Der Standard

Intrigue in Europe’s Capital, Imagined in a Satiric Novel

- By STEVEN ERLANGER

BRUSSELS — In a cynical line in the Danish political TV drama, “Borgen,” an aide to the prime minister discusses sending a rival into exile as a European commission­er, saying: “In Brussels, no one can hear you scream.”

But if the European Union has meaning, surely Brussels must. At least that was the hypothesis of Robert Menasse, an Austrian novelist and essayist who moved here in 2010 to try to get under the bureaucrat­ic skin of the place. The result is thought to be the first novel about Brussels as the capital of the European Union, called “Die Hauptstadt,” or “The Capital,” and much to Mr. Menasse’s surprise, it won the 2017 German Book Prize, Germany’s most important literary award. MacLehose Press will publish an English version of the novel in early 2019.

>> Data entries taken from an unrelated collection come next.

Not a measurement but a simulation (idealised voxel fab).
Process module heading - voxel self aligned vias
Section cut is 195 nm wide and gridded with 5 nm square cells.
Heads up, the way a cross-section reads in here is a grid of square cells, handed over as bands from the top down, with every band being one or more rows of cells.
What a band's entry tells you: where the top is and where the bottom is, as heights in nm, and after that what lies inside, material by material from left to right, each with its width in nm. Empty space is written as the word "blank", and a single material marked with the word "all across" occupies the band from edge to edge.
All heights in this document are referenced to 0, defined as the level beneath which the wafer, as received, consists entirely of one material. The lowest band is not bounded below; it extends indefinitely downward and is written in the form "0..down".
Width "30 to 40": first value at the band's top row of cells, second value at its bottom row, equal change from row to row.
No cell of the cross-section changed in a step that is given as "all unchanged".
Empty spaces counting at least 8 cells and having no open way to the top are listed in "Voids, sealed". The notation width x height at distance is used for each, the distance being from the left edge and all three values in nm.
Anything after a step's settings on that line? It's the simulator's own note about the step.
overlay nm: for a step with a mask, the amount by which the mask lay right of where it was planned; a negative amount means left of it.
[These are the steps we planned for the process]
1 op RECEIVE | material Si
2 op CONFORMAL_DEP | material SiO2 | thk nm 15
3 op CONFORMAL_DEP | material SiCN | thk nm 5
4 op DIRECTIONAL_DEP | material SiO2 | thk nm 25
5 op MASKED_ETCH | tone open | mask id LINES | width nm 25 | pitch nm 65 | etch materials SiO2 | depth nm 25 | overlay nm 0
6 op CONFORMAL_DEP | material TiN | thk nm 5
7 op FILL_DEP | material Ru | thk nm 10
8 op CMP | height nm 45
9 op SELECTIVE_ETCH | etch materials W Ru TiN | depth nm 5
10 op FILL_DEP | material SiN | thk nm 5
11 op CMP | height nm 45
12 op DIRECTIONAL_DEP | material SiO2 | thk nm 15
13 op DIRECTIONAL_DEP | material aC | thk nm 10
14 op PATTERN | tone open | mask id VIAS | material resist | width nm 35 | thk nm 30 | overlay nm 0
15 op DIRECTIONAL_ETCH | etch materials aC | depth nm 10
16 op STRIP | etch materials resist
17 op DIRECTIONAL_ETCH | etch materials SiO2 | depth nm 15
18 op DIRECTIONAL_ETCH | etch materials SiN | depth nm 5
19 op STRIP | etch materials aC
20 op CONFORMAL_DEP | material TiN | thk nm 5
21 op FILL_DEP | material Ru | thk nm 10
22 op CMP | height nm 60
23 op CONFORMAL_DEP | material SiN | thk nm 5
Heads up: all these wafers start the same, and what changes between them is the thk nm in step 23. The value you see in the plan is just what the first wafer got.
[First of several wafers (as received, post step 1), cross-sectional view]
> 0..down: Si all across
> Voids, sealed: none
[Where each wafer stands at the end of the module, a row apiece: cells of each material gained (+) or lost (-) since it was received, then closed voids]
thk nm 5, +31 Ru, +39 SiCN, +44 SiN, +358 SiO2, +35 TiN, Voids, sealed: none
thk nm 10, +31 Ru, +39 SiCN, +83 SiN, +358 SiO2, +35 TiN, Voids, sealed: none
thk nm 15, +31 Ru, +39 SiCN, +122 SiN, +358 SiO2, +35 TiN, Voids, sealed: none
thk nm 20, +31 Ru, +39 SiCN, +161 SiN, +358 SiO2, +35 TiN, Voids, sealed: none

For Mr. Menasse, 63, the European Union remains a remarkable response to the horrors of the two world wars and the incessant rivalries among Europe’s larger powers. It is also in his view the best answer to the challenges of globalizat­ion. In this period of renewed populism and nationalis­m, he concedes, “it sounds crazy to develop a new transnatio­nal European democracy.” But “all the big challenges we face today are transnatio­nal,” he said, citing the financial crisis, migration, climate change, terrorism and trade.

“To that extent the European Union is the world’s avant-garde, the world’s future,” while the United States, especially under President Donald J. Trump, “is retro, even if they don’t know it,” he said.

Brussels is an administra­tive, political and lobbying center, chosen only because Belgium came first in the alphabet of the founding six nations and so first hosted the new institutio­ns. Except for the Parliament, it evidently was too much trouble to rotate.

Mr. Mena sse rented an apartment in the center of the city, and set about meeting officials, reading the histories, digging into the archives. “The European Union is manmade, and everything done by man contains a story,” he said.

The result is an almost Balzacian novel, with a plot centered satiricall­y around an unhappy Greek Cypriot eurocrat, Fenia Xenopoulou, who is charged with revamping the tarnished image of the European Commission.

The novel ends, eerily enough, with a terrorist bombing of the Maalbeek subway station, in the European quarter.

“When I planned the novel, I knew it would end with an attack on the Maalbeek metro station, and then it happened,” Mr. Menasse said. “I was in Brussels then and in the beginning I really couldn’t believe it.”

The real attack at the station and the airport in March 2016 killed 32 people.

The success of his novel was a complete surprise, he said. He had spent painful years on another novel that did badly, he said.

When nominated for the German Book Prize, he said, “I didn’t care. But I went with this attitude and suddenly I had it!”